Charge bat up then disconnect positive terminal from bat. After a week re connnect pos terminal and see if the beast will start. No start= knackerd bat.
 
I would do what loatmead said, but you need a spare car/battery to do it. The problem with volt meters is they put no load on the battery. What this means is they can show up 'ghost voltage'. Ie the volts are there but there is simply not enough current. You can buy discharge testers that put a load on and will show true voltage, butthey are as expensive as a new battery. If you know a friendly garage they might do it for free or a couple of quid?
 
The battery should be viewed as a disposable item.

Unipart do them for £30 plus VAT, dearer batteries available but all depends how many Amp hours you want the thing to work for you.

The alarm LED draws about 0.5 amps per hour not to mention, radio live feed and clock.
 
About 8 months ago, my wife's Freelander battery started to go flat after a few days. She doesn't drive it much, a few miles per day. Landrover Assistance tested the battery and found a dead cell. We bought a new one and a few months later had the same problem. We found that if we did not use the car for 2 days, it wouldn't start - barely turn over. 3-4 days and the battery is completely flat. Landrover assistance couldn't find any significant drain on the battery when tested and said it was a faulty battery. We now have a another new battery and will wait and see. I have my doubts, I wonder if low mileage or little usage just doesn't provide enough charge to hold over for a few days.
 
check current draw, should be 0.03A with the car locked and armed

I support this approach to the problem , this is the only way to establish whether the current drain is acceptable. I have fitted a solar battery trickle charger which supplies an average of 0.1 amps even on dull days and this cancels out the drain due to radio/ clock/ CCU etc.

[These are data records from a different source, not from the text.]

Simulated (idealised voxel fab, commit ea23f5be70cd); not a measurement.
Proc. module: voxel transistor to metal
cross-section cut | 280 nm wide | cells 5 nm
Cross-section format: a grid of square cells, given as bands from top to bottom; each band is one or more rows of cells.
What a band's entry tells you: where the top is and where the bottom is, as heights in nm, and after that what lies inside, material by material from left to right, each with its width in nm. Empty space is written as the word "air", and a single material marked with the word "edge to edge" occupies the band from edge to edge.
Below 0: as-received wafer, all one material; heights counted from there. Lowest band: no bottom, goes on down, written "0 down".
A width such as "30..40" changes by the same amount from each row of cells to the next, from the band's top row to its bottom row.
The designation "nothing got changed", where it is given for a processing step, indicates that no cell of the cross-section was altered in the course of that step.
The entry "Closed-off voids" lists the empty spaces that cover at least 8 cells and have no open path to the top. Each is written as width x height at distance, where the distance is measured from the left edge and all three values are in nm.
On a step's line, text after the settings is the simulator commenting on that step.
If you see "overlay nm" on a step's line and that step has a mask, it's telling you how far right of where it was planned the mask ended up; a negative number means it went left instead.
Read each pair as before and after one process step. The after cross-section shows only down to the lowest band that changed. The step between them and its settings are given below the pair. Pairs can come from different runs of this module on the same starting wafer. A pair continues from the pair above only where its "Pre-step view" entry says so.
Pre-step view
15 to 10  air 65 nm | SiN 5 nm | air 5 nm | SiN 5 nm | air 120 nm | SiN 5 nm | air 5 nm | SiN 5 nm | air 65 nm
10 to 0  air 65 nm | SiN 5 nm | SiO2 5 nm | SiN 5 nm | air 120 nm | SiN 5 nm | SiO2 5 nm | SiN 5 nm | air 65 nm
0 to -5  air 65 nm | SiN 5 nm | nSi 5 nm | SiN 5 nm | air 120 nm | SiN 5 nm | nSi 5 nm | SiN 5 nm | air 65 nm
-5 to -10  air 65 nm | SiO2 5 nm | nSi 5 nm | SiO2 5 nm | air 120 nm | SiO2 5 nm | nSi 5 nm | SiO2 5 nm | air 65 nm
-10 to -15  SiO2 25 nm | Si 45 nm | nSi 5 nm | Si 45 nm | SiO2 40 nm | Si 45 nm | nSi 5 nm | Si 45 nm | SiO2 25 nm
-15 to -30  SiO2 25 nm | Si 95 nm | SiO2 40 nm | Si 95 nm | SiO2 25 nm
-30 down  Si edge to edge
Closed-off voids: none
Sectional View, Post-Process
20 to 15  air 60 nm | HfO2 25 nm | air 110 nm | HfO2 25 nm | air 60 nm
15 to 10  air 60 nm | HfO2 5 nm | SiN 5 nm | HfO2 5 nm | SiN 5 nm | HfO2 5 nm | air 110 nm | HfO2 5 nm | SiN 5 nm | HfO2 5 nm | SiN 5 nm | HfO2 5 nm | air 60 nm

Maplin approx £14.00 (BTW this not spam) D..
 
Hi Dave
I am new on here I have just done a web search as I am having the same problem with my Freelander it is just over a year old and the battery keeps dying if I don’t drive it for a few days.
I use it mainly during the week and in the last 2 weeks I have had the AA out 3 times and they say the battery reading is fine.
I am going to book it in to the garage tomorrow, I have already had it in this week as I thought it might have been my hands free parrot system draining it somehow, this was rewired but its still draining.
The guy at Landover said that Freelanders are notorious for this, which I find disappointing and I wouldn’t have bought this make otherwise.
It would be good to know if your new battery has done the trick…
Thanks Vicky :confused:
 
Hi Vicky,

Another Dave here as this thread originally started in 2007. The Freelander, like a lot of modern cars, has a lot of electronics on board. However, when the car is switched off then most of these systems are powered off or in low power mode.

The things to check are those things that use enough current to flatten a battery in a few days and that would be lights. Check that the interior lights are off when the doors are closed and don't forget the boot light.

The other power hungry item is teh rear window de-mister. With the engine idling, press the button to bring the de-mister on and off. There should be an audible click from below the steering wheel. If there is no click then at least tell the garage this as the relay may have welded.

I hope your problem is fixed soon and for what its worth i would say your car has a problem as they don't flatten batteries that quickly.

Good luck,

Dave Sawyer (Coincidentally :D)
 
Just caught up with this thread having also done a web search. I bought a Freelander2 secondhand six months ago - it's now almost three years old - and as soon as the weather got cold, I started getting a whole series of electric problems and one night had a completely flat battery.

Took it into the garage this morning and was told that it was all down to the battery not holding a charge and they were replacing it "and a valve" under guarantee.

I will find out what this "valve" is, as unless something else is done, I presume the battery might pack up again in three years time!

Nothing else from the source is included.